Andrew Warren – SEVP and CFO: So, regarding your question on ad sales, that’s a 2Q number only. Given that it’s early May we have good line of sight into 2Q. So, that’s a 2Q forecast only.
Benjamin Swinburne – Morgan Stanley: I know you said that the favorable conditions continue in 2Q but that is at least I guess technically speaking a little bit of a deceleration. Is that sort of conservatism or anything else you’re seeing? I just wanted to see if those two comments together.
David M. Zaslav – President and CEO: Look, the high single-digit is still a very good number. It’s coming off last year’s (13) as you still have several weeks or months plus of scattered to book and ratings mix certainly impacts that as well. So, we feel good about that number. It’s a solid high single-digit, and again, it’s coming off a big number last year.
Doug Mitchelson – Deutsche Bank: David, I think what stood out this quarter was international. I’m curious how much Western Europe and the U.K. might have been a drag on international ad growth. As strong as ad growth was, it could have been even stronger if those marketplaces were healthier and separately, I think TLC has been pretty impactful on your growth at international this past year. Do you have enough new networks and feeds in the pipeline that you see new growth driver stepping in as TLC’s growth cycles out?

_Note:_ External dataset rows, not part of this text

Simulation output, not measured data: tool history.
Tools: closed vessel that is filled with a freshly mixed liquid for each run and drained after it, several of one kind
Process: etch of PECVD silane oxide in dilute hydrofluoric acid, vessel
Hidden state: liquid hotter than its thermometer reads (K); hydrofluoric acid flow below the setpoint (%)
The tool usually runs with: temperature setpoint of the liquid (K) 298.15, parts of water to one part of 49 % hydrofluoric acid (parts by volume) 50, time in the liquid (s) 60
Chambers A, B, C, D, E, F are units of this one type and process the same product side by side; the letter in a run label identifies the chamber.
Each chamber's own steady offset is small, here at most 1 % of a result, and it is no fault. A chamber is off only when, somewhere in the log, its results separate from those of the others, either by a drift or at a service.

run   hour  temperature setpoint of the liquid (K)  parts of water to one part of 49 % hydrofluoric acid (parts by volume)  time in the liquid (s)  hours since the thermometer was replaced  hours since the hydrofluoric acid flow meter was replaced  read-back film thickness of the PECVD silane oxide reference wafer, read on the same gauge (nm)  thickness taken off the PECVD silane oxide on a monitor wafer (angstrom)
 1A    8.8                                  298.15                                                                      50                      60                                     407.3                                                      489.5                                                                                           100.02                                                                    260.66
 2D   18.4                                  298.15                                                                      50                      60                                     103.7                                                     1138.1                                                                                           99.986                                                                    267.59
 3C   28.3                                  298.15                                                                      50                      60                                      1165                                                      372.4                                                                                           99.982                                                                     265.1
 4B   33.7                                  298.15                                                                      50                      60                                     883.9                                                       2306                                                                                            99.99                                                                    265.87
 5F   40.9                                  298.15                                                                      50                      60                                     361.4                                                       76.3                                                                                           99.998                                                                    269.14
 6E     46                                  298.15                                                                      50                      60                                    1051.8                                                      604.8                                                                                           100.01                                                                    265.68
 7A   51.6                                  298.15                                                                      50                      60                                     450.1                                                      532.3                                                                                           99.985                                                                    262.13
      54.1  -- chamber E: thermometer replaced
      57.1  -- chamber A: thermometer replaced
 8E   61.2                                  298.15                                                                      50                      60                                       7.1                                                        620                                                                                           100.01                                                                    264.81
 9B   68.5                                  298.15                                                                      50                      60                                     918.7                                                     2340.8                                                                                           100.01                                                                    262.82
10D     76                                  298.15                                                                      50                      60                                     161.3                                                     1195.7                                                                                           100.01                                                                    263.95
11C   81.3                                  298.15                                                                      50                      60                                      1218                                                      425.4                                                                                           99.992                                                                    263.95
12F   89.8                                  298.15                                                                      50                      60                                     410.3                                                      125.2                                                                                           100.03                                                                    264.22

David M. Zaslav – President and CEO: The international business is really accelerating and it’s a number of things. One is the sub growth that we’re seeing and you see that on the affiliate side, but it also reflects itself in the overall reach, and therefore, viewership. So, Discovery is the number one most distributed channel in the world and it grew 10% and our overall distribution grew 16%, so that’s a helper. Just to give you a sense; Brazil grew 766,000 subscribers in the first quarter, that’s more subscribers than the U.S. has added in between three and four years. So, we’re seeing real growth across Latin America, Russia, India and that’s the helper. But more importantly is we’ve become a strong content company outside the U.S. and strength of our brands are really resonating. So, if you go into Latin America where we have on average 11 channels, we have four of the top 15 channels. We have Home & Health, which is essentially the Home & Garden of Latin America and that’s a top network for women. We have Discovery Kids, which is in Brazil it’s the number one cable network in all of Brazil, it’s USA Network of Brazil, but it’s strong throughout Latin America. Discovery, Animal Planet, and we’ve launched TLC, and so you see us around the world building those channels. TLC now all around the world is a strong female network, Discovery getting stronger, Animal Planet getting stronger. Specifically in Western Europe and the U.K., we’ve actually deployed, it’s specific to only a few market, but in the U.K. we’ve been able to grow our overall market share by having a broadcast network there where we – the cost to us is very low because we have our existing content. We also launched a broadcast network in Italy called Real Time, which is a female network, the equivalent of TLC, and that is now the number eight network in all of Italy including the broadcasters. So Western Europe and the U.K. for us has not been a drag at all. We have been able to grow those markets, because we have been able to significantly grow market share and take advantage of a robust advertising market, although maybe not growing we’ve gotten a bigger share. When you look at India, where we just launched a new kids network or Latin America and Russia, where just launched an office and two more channels, we are finding that market share is probably two-thirds of our growth and a third of it is the underlying jet stream of subscriber growth.